Chef Chris Coleman shares a recipe from his newly opened NoDa restaurant.


Creamed Collard Greens Grilled Cheese

Makes 1 sandwich

2 slices Texas toast bread (thick cut bread)

1/4 c shredded white cheddar cheese

1/4 c shredded gruyere cheese

1/2 c Creamed collard greens (recipe follows)
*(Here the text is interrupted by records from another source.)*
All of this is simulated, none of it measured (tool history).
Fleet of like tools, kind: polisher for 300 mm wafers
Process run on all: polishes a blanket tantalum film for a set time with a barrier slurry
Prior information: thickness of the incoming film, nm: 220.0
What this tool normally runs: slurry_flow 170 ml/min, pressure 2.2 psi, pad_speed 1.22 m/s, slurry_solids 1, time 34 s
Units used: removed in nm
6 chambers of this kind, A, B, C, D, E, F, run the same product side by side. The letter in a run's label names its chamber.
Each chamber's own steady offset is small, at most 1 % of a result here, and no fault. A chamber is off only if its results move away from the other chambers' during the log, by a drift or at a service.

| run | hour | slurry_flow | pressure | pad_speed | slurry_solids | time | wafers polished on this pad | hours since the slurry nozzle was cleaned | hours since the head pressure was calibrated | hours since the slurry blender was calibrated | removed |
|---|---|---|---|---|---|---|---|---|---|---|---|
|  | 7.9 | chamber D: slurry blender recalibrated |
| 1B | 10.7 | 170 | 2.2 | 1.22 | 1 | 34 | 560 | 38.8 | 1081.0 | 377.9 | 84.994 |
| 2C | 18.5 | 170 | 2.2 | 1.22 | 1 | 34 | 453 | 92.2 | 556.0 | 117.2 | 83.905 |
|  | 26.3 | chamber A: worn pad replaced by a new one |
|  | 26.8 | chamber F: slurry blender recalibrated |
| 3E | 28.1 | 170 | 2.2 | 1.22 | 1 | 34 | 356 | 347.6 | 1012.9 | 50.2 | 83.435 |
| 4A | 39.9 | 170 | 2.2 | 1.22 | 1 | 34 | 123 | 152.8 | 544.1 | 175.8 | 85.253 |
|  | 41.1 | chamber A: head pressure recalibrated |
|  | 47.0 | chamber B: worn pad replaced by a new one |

1/4 c mustard slaw (recipe follows)

2 T butter

2 T cooking oil

Place 1 slice of bread on a work surface. Cover the bread with the cheddar cheese. Warm creamed collards in microwave, and place on top of cheese. Place mustard slaw on top of collards. Top the slaw with gruyere, and place second slice of bread on top. Melt the butter with the oil in a pan over medium heat, and place the sandwich in the pan. Cook slowly until the underside is golden brown. Carefully flip the sandwich over and cook slowly until underside is golden brown. Using a spatula, press down on the sandwich and continue to cook until the underside of the bread is crispy. Remove to a cutting board, allow to rest for 1-2 minutes, slice in half and enjoy!

Creamed collards

Makes 1 qt

1 bunch collard greens

2 T brown sugar

2 T cider vinegar

1 t hot sauce

1 t tamari (gluten free soy sauce; can substitute regular soy sauce)

1 c cream

2-3 oz cheese scraps (we use Parmesan rinds)

Strip collards of any tough stems and then cut across the leaves into 1/2 inch strips. In a large pot, sauté the collards with a splash of oil until wilted. Add the sugar, vinegar, hot sauce and tamari, and cover with water. Simmer until collards are tender, about 30-45 minutes. Pull the collards out of the pot, leaving all the pot likker behind. Place the collards to the side. Add the cream and cheese scrap to the pot likker and reduce until thick enough to coat a spoon. remove the Parmesan rinds (it using). Stir the collards in to the cream, and salt to taste.

Creamed collards can be kept 3 days, and make an awesome side dish as well as a sandwich.

Mustard slaw

Makes 1 qt

3 T yellow mustard

2 T Dijon mustard

1 T cider vinegar

1 quart shredded cabbage

Salt tt

Whisk the mustard and vinegar together and toss with the cabbage. Salt to taste. Can be made up to 4 hours in advance.